Time. It is hard to ignore. It is in so many facets of our language, our behavior; it rules our days, our nights, our lives.
I had the privilege of knowing Edward Hall who was a cultural anthropologist who lived in the Sante Fe, New Mexico area. This was twenty years ago (more time references). I described seeing a large scale shadow puppetry show at the Cowell Theater at Fort Mason in San Francisco. The piece was by Larry Reed, an artist who had adopted the traditional Indonesian style of shadow puppetry and made it his own. In traditional Indonesian puppetry, the scale is about the size of a queen sized bed. It is an intimate affair with everyone huddled near the screen in order to see the shadows of these unique jointed puppets against the cloth. The light source was almost always fire. Reed had graduated away from this form and started creating large scale performances. (While a resident at the Exploratorium, we had helped him figure out a way to utilize a single point light source that would work for large scale shadows).

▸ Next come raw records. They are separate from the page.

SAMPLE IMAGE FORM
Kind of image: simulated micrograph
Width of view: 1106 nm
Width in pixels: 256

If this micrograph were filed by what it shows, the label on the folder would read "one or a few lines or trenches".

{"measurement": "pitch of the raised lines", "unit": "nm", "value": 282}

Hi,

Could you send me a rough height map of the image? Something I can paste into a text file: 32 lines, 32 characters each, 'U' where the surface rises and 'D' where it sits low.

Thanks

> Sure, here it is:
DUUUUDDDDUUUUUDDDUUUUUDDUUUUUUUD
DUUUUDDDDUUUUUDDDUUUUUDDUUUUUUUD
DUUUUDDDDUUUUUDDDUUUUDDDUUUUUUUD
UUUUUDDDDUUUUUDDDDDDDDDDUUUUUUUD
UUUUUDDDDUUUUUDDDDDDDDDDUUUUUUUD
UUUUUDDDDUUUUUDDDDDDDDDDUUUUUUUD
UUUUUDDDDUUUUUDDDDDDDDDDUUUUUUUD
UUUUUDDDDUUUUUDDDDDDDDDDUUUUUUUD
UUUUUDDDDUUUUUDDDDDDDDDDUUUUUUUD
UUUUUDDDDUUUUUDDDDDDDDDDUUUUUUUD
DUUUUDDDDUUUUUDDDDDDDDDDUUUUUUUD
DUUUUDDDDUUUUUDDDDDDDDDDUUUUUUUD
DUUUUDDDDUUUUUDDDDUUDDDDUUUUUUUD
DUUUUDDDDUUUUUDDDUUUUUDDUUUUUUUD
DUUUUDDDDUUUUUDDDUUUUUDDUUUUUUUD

I described seeing this new work to Hall. It was enormous; large shadows were cast upon a large cyclorama. I told Hall that although I had loved the one-hour performance it had seemed unnaturally long to me. He said, “Well of course. It would.” Then he launched into a wonderful description of an experiment he had heard of where they tested people and their perception of time. During the experiment, they had placed people within a doctor’s office and told them to tell them when they thought 45 minutes had elapsed. Almost everyone could do this and were correct within a minute or two. Then they had people looking at smaller and smaller images of doctor’s offices until finally they were looking at an image through a small viewer. People became less and less able to perceive when 45 minutes had elapsed. The smaller the image, the more time seemed to fly by, escaping their notice.
Edward is dead now so I cannot verify this conversation but it does make me wonder. We continue to shift to smaller and smaller screens and I am beginning to think that our perception of time is shifting along with it. I have started using this to my advantage; while on the treadmill, I love looking at that little screen—the minutes fly by.